A preview of my most recent work - which I finished editioning this weekend! Only an edition of five, but considering I made the paper, printed each sheet individually (twice!), bound the structure, hand-cut the pages, and built a clamshell for each book, I'd say that's still a fair amount of work.
The book is called Chacaltaya, and is about the Bolivian glacier that disappeared in 2009 (read more about it here.) It also contains a poem written in Spanish (with translation provided) about the idea of the loss of a glacier, and the loss of the water it represents.

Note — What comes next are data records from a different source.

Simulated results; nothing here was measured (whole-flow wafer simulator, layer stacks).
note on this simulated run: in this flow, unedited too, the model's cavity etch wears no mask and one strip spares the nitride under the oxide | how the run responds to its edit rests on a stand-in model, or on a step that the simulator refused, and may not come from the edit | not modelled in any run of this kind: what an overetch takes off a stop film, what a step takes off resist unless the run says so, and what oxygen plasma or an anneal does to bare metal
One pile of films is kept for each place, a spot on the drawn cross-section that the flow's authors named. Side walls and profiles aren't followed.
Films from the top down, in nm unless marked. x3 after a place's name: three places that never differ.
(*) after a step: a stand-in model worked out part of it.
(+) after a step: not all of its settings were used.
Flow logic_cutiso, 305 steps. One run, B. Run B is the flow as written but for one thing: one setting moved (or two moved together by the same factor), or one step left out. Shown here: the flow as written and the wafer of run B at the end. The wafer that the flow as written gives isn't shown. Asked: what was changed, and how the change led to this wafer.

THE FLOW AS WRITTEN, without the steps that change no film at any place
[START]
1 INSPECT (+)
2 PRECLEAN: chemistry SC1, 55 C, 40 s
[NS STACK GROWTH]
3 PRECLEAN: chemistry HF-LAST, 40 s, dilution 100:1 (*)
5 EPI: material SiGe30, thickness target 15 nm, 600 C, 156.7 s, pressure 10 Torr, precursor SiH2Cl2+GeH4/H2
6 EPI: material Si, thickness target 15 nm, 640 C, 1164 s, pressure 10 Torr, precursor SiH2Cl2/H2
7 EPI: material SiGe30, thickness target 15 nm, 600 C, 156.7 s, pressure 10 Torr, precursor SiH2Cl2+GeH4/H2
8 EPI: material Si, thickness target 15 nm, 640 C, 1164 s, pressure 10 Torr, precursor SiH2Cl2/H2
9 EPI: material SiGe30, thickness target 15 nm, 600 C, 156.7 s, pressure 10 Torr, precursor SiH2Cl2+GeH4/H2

I've been thinking a great deal about my interest in the human-nature interrelationship, and how it is explored in my work. As I've stated before, I see paper, particular plant-made paper, as representative of nature. Whatever I do to it - cutting, shaping, casting, printing, sewing - as the mark of the hand, and therefore the mark of the human. As I was cutting, I started thinking about some of my "human marks" involving piercing or cutting the paper in some way - a means of destroying or altering the paper to get my desired result.
I also started thinking about how piercing the paper, with its pretty obvious sexual connotations, is seen as essentially a "male" action. Which led me to think - is the mark of the human synonymous in our greater society with the mark of the man? If so, what is the mark of the woman? Or is woman the antithesis of this idea, and leaves no mark, therefore invisible? Could I make woman-marks in my work that do not evoke men at all? Or is this all hogwash, and my works are gender neutral? (According to the Battle of the Sexes tally, I was more male than female, so maybe not). Is the mark of the human gender neutral? We certainly are all, men and women, to blame for the damage we've done to the planet.